13. Knowledge Criteria / C. External Justification / 3. Reliabilism / a. Reliable knowledge
Justification depends on the reliability of its cause, where reliable processes tend to produce truth [Goldman]
     Full Idea: The justificational status of a belief is a function of the reliability of the processes that cause it, where (provisionally) reliability consists in the tendency of a process to produce beliefs that are true rather than false.
     From: Alvin I. Goldman (What is Justified Belief? [1976], II)
     A reaction: Goldman's original first statement of reliabilism, now the favourite version of externalism. The obvious immediate problem is when a normally very reliable process goes wrong. Wise people still get it wrong, or right for the wrong reasons.
Reliability involves truth, and truth is external [Goldman]
     Full Idea: Reliability involves truth, and truth (on the usual assumption) is external.
     From: Alvin I. Goldman (Internalism Exposed [1999], §6)
     A reaction: As an argument for externalism this seems bogus. I am not sure that truth is either 'internal' or 'external'. How could the truth of 3+2=5 be external? Facts are mostly external, but I take truth to be a relation between internal and external.
16. Persons / C. Self-Awareness / 1. Introspection
Introspection is really retrospection; my pain is justified by a brief causal history [Goldman]
     Full Idea: Introspection should be regarded as a form of retrospection. Thus, a justified belief that I am 'now' in pain gets its justificational status from a relevant, though brief, causal history.
     From: Alvin I. Goldman (What is Justified Belief? [1976], II)
     A reaction: He cites Hobbes and Ryle as having held this view. See Idea 6668. I am unclear why the history must be 'causal'. I may not know the cause of the pain. I may not believe an event which causes a proposition, or I may form a false belief from it.
18. Thought / C. Content / 1. Content
Some representational states, like perception, may be nonconceptual [Evans, by Schulte]
     Full Idea: Evans introduced the idea that there are some representational states, for example perceptual experiences, which have content that is nonconceptual.
     From: report of Gareth Evans (The Varieties of Reference [1980]) by Peter Schulte - Mental Content 3.4
     A reaction: McDowell famously disagree, and whether all experience is inherently conceptualised is a main debate from that period. Hard to see how it could be settled, but I incline to McDowell, because minimal perception hardly counts as 'experience'.
18. Thought / D. Concepts / 1. Concepts / a. Nature of concepts
The Generality Constraint says if you can think a predicate you can apply it to anything [Evans]

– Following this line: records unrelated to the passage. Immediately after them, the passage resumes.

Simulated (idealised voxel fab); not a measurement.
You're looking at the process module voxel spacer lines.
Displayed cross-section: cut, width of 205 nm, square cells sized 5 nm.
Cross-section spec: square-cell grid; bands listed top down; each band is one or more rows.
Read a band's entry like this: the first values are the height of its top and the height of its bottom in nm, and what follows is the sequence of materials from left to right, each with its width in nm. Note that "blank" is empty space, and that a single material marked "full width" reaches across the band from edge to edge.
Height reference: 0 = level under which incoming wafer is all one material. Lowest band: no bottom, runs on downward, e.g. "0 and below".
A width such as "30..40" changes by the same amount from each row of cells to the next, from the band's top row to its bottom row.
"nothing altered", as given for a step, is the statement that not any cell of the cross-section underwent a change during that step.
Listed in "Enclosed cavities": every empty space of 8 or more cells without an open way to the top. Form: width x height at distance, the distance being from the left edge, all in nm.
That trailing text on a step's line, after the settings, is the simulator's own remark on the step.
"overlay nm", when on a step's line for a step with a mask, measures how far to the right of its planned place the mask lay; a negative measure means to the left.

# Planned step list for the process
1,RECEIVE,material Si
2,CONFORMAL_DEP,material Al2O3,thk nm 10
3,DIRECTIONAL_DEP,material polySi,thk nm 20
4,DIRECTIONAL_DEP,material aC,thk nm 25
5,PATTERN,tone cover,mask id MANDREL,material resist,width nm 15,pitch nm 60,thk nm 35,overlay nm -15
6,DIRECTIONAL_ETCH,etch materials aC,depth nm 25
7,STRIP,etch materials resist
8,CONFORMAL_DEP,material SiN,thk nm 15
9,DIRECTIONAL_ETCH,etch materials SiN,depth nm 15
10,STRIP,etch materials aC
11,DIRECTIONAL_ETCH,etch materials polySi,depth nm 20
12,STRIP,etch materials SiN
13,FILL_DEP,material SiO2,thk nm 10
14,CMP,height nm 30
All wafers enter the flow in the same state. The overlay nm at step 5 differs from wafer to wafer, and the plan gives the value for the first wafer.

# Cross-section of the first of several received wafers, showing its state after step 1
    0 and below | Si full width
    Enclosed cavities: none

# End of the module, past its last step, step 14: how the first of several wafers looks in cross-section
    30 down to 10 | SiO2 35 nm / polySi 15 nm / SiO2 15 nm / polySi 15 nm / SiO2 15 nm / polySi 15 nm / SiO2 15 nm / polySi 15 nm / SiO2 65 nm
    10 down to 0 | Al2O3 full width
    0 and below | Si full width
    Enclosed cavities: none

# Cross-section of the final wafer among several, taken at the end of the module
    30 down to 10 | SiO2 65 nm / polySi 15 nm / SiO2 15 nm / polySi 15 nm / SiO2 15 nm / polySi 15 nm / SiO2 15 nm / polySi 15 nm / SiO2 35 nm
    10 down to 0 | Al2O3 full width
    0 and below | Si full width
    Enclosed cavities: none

     Full Idea: If a subject can be credited with the thought that a is F, then he must have the conceptual resources for entertaining the thought that a is G, for every property of being G of which he has conception. This condition I call the 'Generality Constraint'.
     From: Gareth Evans (The Varieties of Reference [1980], p.104), quoted by François Recanati - Mental Files 5.3
     A reaction: Recanati endorses the Constraint in his account of mental files. Apparently if I can entertain the thought of a circle being round, I can also entertain the thought of it being square, so I am not too sure about this one.
18. Thought / D. Concepts / 3. Ontology of Concepts / b. Concepts as abilities
Concepts have a 'Generality Constraint', that we must know how predicates apply to them [Evans, by Peacocke]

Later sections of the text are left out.